Thursday, February 13, 2014

Military pension cutter @reppaulryan did not vote with rest of @gop & @speakerboehner in house to support debt ceiling

After Speaker John Boehner (R-Ohio) decided to put a clean debt ceiling bill up for a vote yesterday evening, he had a new challenge: finding enough Republican votes to go along with the Democrats to pass it.

Although Boehner doesn't normally vote, he did this time. He then asked others in the Republican leadership to follow his lead.

House Majority Leader Eric Cantor (R-Va.) and House Majority Whip Kevin McCarthy (R-Calif) both did so, along with lead deputy whip Peter Roskam (R-Ill.).

He hoped some of his committee chairmen would step up as well. Appropriations Committee Chairman Hal Rogers (R-Ky.), Ways and Means Committee Chairman Dave Camp (R-Mich.), Armed Services Committee Chairman Buck McKeon (R-Calif.) and Oversight and Government Reform Committee Chairman Darrell Issa (R-Calif.) and Foreign Affairs Committee Chairman Ed Royce (R-Calif.) all gave their support.

One name absent from that list: Budget Committee Chairman Paul Ryan (R-Wisc.).

Ryan's vote against the debt ceiling bill was particularly disappointing.

In recent months, Ryan has transitioned from a stubborn ideologue to a pragmatic leader, most notably in his willingness to broker a budget deal that relaxed sequestration. Just yesterday, he criticized the vast majority in the Congress for looking to undo the changes to military pensions that were included in that budget agreement. (A bill undoing the cuts passed 326-90 in the House.) Despite facing numerous bipartisan opposition, Ryan has stuck by those cuts.

He also undoubtedly understands how catastrophic it would be for the United States to default. He understood that leadership was concerned about the bill passing and were looking for leaders in the House to vote for it.

In addition, raising the debt ceiling authorizes the spending that he personally negotiated in the Murray-Ryan budget. Ryan knows this isn't new spending. It's not a blank check. This just allows us to actually pay our bills.

For Ryan, this was likely all about politics. He may still have his eye on a 2016 presidential run (though I don't think he does) and if not, he certainly will consider it in the future. If the deciding vote came down to him, I have no doubt that he would have voted in the affirmative. Once he realized he didn't need to support the bill, he took the easy way out and opposed it.
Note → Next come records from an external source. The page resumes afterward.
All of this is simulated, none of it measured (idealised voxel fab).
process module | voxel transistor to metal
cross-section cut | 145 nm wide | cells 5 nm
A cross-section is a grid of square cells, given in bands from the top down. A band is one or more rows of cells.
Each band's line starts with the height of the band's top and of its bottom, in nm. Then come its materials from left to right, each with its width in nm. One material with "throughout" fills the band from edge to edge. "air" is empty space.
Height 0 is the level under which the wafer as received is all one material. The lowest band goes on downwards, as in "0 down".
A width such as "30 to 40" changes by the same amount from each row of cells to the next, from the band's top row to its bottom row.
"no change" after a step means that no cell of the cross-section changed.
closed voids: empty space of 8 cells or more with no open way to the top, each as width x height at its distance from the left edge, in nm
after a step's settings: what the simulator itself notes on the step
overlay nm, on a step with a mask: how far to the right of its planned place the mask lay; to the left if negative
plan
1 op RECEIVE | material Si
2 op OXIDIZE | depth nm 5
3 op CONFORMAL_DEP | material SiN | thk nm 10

This should be embarrassing for Ryan. For someone who prides himself on being serious, he voted for a possible U.S. default instead of authorizing paying for spending that he personally negotiated. Sometimes, leaders need to take tough votes for the sake of their caucus and the country. Both the Republican Party and the United States needed yesterday's bill to pass. That's why Boehner, McCarthy and the 26 other Republicans voted for it. They knew it wouldn't play well with their constituents, but they did it anyway.

Ryan should have been a part of that group.